PDF Parsers

For parsing routine data from PDF files.

Exam Routine Parser

class routinepy.lib.scraper.parsers.pdf.exam_routine.BaseExamPdfParser[source]

Factory class that routes exam table extractions to program-specific extractors.

This class provides the main interface for extracting raw exam table from PDF into a workable list for further processing.

Note

Specific program codes need to have their own implementation.

See also

For an example implementation, see the source code of Program006ExamPdfParser.

static extract_raw_tables(program_code: ProgramCode, path: Path) list[source]

Extracts and returns cleaned raw table data from a PDF file based on the specified program code.

This method selects an appropriate parser for the given program code and uses it to extract table data from the provided PDF file.

Parameters:
  • program_code (ProgramCode) – The program code (e.g., ‘006’, ‘001’) to determine the parser to use.

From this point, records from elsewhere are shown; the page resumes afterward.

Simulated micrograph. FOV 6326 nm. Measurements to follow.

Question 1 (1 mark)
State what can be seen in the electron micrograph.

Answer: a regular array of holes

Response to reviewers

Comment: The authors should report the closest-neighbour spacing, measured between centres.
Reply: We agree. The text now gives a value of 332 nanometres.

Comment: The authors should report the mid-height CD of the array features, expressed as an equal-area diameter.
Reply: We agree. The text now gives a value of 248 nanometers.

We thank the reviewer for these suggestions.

  • path (Path) – The file path to the PDF file to be parsed.

Returns:

A list of raw table data extracted from the PDF.

Return type:

list

Note

  • Specific program codes need to have their own implementation.

Warning

  • Only routinepy.lib.api.enums.ProgramCode.CSE_DAY using Program006ExamPdfParser is currently supported

See also

For an example implementation, see the source code of Program006ExamPdfParser.